OPCODE 15 is an IF statement..i think, different from OPCODE 14
I found out it doesn't jump, unless you click on the mouse...
Ah, so that's what it's doing. The only difference between 14 and 15 is that 14 immediately sets the file pointer to the resulting offset while 15 just stores it at 0x420570. I wasn't sure why it was doing that since I had verified that it was a jump opcode.
黒い灯影, do you think it's safe to assume that 15 is the opcode that defines the action of skipping the intro (SOGNA screen and Viper logo) to the story selection menu, for example?

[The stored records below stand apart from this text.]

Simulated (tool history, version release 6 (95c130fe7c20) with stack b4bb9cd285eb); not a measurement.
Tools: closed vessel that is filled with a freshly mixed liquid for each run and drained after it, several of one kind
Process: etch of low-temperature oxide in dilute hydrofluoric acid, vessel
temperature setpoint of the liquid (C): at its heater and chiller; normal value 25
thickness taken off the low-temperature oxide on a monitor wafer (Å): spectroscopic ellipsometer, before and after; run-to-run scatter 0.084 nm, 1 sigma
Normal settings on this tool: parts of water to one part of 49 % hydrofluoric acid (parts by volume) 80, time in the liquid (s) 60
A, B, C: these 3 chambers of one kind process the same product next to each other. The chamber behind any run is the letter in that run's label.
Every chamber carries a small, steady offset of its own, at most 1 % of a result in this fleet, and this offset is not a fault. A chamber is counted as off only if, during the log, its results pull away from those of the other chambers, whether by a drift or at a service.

EDIT: Just found out that [1E] stops a playing PCM and that [19] plays a MIDI. Also, [1A] stops a playing MIDI. List updated.
EDIT2: A lot of these opcodes seem to be doing thread-related work behind the scenes, I see [08], [09], [0B], [0C], [0D], [43] calling 'WaitForSingleObject' and 'ReleaseMutex'. They're doing other stuff in-between but for now they should probably be saved for last..
-
Here's my notes thus far. I'm able to decompile about 80% of the V6 WIN instructions so far. I'm also listing the ones that are confirmed first, and the ones that are guesses or not as sure about underneath to clearly deliniate what is "known" vs what is not.
Some of this clarifies your questions about certain opcodes (like 15)
Confirmed:
00
Stop command (usually only shows up at end of file)
01 left_low left_high top_low top_high
Set viewport position (in pixels)
02 width_low width_high height_low height_high
Set viewport size (in pixels)
03 slot {filename} 00
Load ANM file and associate with image slot. Filename is terminated by null character and does not require .ANM extension.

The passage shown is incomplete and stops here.